Class Is in Session: The True Cost of Education
For most millennials, our college days are long gone, but for others, they’re just beginning. The possibility of new experiences, new friends, new opportunities, and new relationships are enough to get anyone excited about college. Some of you college grads are probably having flashbacks about all the late nights and early mornings you spent partying, studying, or a combination of both. Some of you current students are probably counting down the hours until you link up with your friends or your boo again to get a break from all the homework, quizzes, tests, and unnecessary group projects (yeah I said it).
I often tell my oldest niece, who’s currently in her early twenties, that no one could ever pay me enough to go back to my college days. Those days were dark, lonely, and all around miserable. Now my sister almost had me reconsidering college when she asked if I would go back in time if someone agreed to pay off my student loans, but I snapped out of it quickly when I thought about all the moments I would have to relive. All the fears. All the tears. All the anxiety. All the stress. While I knew it cost tens of thousands of dollars to attend college, no one warned me about the true cost of higher education: no guarantees for life during or after college.
Before I jump into the details, I want to clear up a couple of rumors. No, I didn’t receive a full ride to Louisiana State University (LSU), nor did my parents pay for my college expenses beyond my freshman year. I can’t tell you how many times I’ve had to explain that to people over the years. Because I was known as the “smart girl,” many people assumed I had numerous academic scholarships lined up for college, especially after graduating as the salutatorian of my high school class. Even if people could digest this information, they sometimes struggled to comprehend how I could remain in college and graduate on time without my parents’ financial contributions (well one parent in particular). I paid off the bulk of my expenses with student loans, which really isn’t financial aid, and covered the rest with a combination of the income I earned as a student worker and the financial gifts I received from my family. You might be thinking that I had everything figured out, but trust me, I wasn’t even close.
Each semester of undergrad and graduate school presented its own set of challenges. In undergrad I wondered, Am I going to be able to stay in school? In graduate school I questioned, What am I even doing in school? At no point was I ever secure about my decisions. At no point was I ever not problem solving. Even though I would breathe a sigh of relief after overcoming a hurdle, I would soon find myself holding my breath again, hoping and praying that God would come through to help me overcome the next one.
Though college stressed me out beyond belief, it became a safe haven for me because it kept me hidden from the world. That’s one of the main reasons why I graduated from undergrad and began graduate school only three months later. I wasn’t ready to face the “real world,” not just yet. By the time I graduated from grad school, I still wasn’t ready, but I had no choice. My time was up. I had to face the real world, whether I liked it or not.
A few months prior to my college graduation, I toured some off-campus apartments within walking distance of LSU. I remember the apartment manager asking me about my plans for life after graduation, and you should’ve heard the crazy answer I gave her. What I was currently studying didn’t relate to what I ultimately wanted to do, but I tried to make it work. I tried to make it make sense. Thankfully, the conversation shifted to another topic before I embarrassed myself.
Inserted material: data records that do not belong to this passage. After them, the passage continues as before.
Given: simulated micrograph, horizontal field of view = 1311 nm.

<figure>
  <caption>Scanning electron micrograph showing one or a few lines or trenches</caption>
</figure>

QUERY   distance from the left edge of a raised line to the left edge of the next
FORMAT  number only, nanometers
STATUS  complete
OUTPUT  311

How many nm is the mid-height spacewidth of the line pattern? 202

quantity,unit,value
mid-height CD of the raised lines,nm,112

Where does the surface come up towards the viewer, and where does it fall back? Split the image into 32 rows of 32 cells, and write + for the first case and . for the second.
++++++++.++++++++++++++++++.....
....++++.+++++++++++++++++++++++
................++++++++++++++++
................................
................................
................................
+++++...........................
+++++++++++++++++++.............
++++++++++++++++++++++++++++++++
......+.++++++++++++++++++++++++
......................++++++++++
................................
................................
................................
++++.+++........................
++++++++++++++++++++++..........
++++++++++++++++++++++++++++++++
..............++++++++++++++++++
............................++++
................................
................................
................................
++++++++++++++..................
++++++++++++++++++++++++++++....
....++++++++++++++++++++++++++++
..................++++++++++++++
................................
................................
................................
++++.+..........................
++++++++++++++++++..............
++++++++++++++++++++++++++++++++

As the apartment manager and I stood in one of the vacant apartments, I scanned the empty room, thinking I couldn’t afford the apartment, let alone furniture for the apartment. It seemed as if the apartment manager were reading my mind when she told me that this phase of my life was about survival. She suggested that I focus on the things I needed and figure out the rest later. Like so many other moments in my life, I didn’t realize how impactful her words were until I began the healing process some years later.
The real reason why college presented no guarantees for my life was because I spent most of those years in survival. Because I was so focused on how I was going to survive each semester, I never set aside time to prepare for the life I wanted. Essentially, I settled for what was in front of me, thinking I couldn’t do any better because of all the things I lacked. Here’s the truth: I lacked finances because I wasn’t prepared. I lacked opportunities because I wasn’t prepared. I lacked hope because I wasn’t prepared. I lacked joy because I wasn’t prepared. With my mind so focused on the things I didn’t have, I never took the time to focus on what I had actually gained. By the time I realized it, those valuable years were far behind me. However, so many fruitful years lie ahead of me because I’m finally watering the seeds planted back then.
So what did I gain from my college experience? I learned that I’m resilient. I learned that I’m strong. I learned that I’m capable of achieving anything and everything that I desire. These lessons have carried me throughout the years, and they still carry me now. They were worth every stressful day and every sleepless night. They were worth every single tear and every single pain. All of those lessons were worth the cost. And to me, that’s priceless.
Confess with Me: Life has been my greatest teacher. Now, I live it with no regrets.